Country origin: The country of origin of the author(s). In the case of multiple authors from different countries and a non-first author can be identified then I’ll use the publishing house origin.
Gender: Some books such as “Conundrum”,“A transgender history” and “Man alive” have been written post-transition. Using the sex might not be appropriate in this occasions.
Type: Fiction or non-fiction, sometimes this is qualified as genre. However, using it as a genre feels to much as a catch-all.
Date Published: Date of first publication. In case the book was actually published as a serial or different volumes such as “Vanity Fair” then I’ll use the last publication. Also, in case I cannot find the precise date, I’ll default to the 1st of the publishing month, or the 1st day of the year if only year is defined.
Genre: The main category this is quite a difficult categorization IMHO as several books do not fall neatly into one category or looking specially at non-fiction the genre may be too broad.
Topics: A list of topics that are touched in some way or another. Going back to the satire “Vanity Fair”. It can be considered as well a book on feminism.
Pages: Length. A better measure will be the number of words (even when languages allow the creation of compound words). Regretfully, it is not such an easy value to find (it will require more effort than I’m willing to give).
Rating: The overall rating I give to the book.
Comment: Not a full review, but just a comment or two of the book. It might be from two sentences to several paragraphs long.
Intellectual: Whether the topic is intellectually exhausting i.e. do I have to turn on my brain to read this book?. It doesn’t mean that the book is stupidly written but that one can read it even after an exhausting day at work.
Emotional: Whether it will give a lasting emotional impression. A very emotional book can be a difficult read, deal with trauma or it will also motivate you towards something e.g. “Half the sky”.
Seriousness: This is a matter of style. An emotional book may also be not that serious such as “Perfect Sound Whatever” where depression is discussed. “What if” may talk about physics but it won’t keep your frown down.
Engrossing: It happens that a book might have an interesting topic, the overall story is good and there is some true growth in their characters… but … it might just stall somewhere in the middle. Maybe it is trying to create more set up? maybe just ran out of ideas? or simple that’s the style of the times? For whatever reason, a non-engrossing book would be read in less than one hour chunks.
In order to compute the similarity map, I apply a projection method called Multidimensional Scaling (MDS). There’s a lot written about it so I won’t cover it here. But it is important to know a couple of things. First, let us consider each feature described above as a dimension. We have therefore a multidimensional sample (the book). Looking at all dimensions at the same time is next to impossible without human-hardware updates.

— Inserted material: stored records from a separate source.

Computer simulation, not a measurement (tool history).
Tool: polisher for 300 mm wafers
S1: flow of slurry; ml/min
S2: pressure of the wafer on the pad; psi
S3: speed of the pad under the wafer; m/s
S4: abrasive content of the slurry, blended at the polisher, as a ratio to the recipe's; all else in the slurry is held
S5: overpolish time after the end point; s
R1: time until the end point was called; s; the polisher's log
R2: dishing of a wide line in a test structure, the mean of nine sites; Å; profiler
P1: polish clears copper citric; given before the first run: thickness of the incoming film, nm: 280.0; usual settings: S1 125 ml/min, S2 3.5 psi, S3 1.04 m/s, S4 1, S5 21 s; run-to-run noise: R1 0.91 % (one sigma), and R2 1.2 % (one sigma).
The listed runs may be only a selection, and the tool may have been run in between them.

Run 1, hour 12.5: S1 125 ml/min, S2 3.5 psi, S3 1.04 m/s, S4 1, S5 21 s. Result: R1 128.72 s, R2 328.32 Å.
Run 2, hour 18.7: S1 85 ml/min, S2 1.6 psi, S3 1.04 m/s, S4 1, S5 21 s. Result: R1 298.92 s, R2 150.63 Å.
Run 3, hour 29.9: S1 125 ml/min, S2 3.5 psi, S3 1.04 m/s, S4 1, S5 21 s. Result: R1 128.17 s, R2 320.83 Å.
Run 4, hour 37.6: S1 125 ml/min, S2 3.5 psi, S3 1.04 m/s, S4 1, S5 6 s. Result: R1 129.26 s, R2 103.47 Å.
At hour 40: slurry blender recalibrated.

The aim of projection methods is to reduce the original number of dimensions to a lower one that can be better examined without much loss of information. Different projection methods focus on different things, MDS tries to keep the distance between elements in a lower dimensional space.
How to define the distance or dissimilarity between two books? For features that are numerical by nature this is rather straightforward. Most visualization algorithms are focused on numerical values. However features such as genre have no ordering unless you take into account personal preference. But even taking into account personal preferences, how would you even do certain mathematical operations? Historical Novel - Coming-of-age = ?. These variables are named categorical variables. A subset of categorical variables may have order. We refer to these ones as ordinal variables. Regretfully, even with ordinal variables these mathematical variables are not well defined.
For numerical variables, I’ll use Euclidean distance and assume that the variables are normalized.
The feature topic is defined as a set of words e.g. the topics for “Split tooth” by Tanya Taga can be considered to be Spiritual, Nature, Surreal, and Motherhood. There are several ways in order to analyze the distance from this book to another book. We could, for example, look at the semantics of the words. Try to understand the meaning of each word in the topics and how they relate to one another by looking at a corpus of sentences and see how they are connected.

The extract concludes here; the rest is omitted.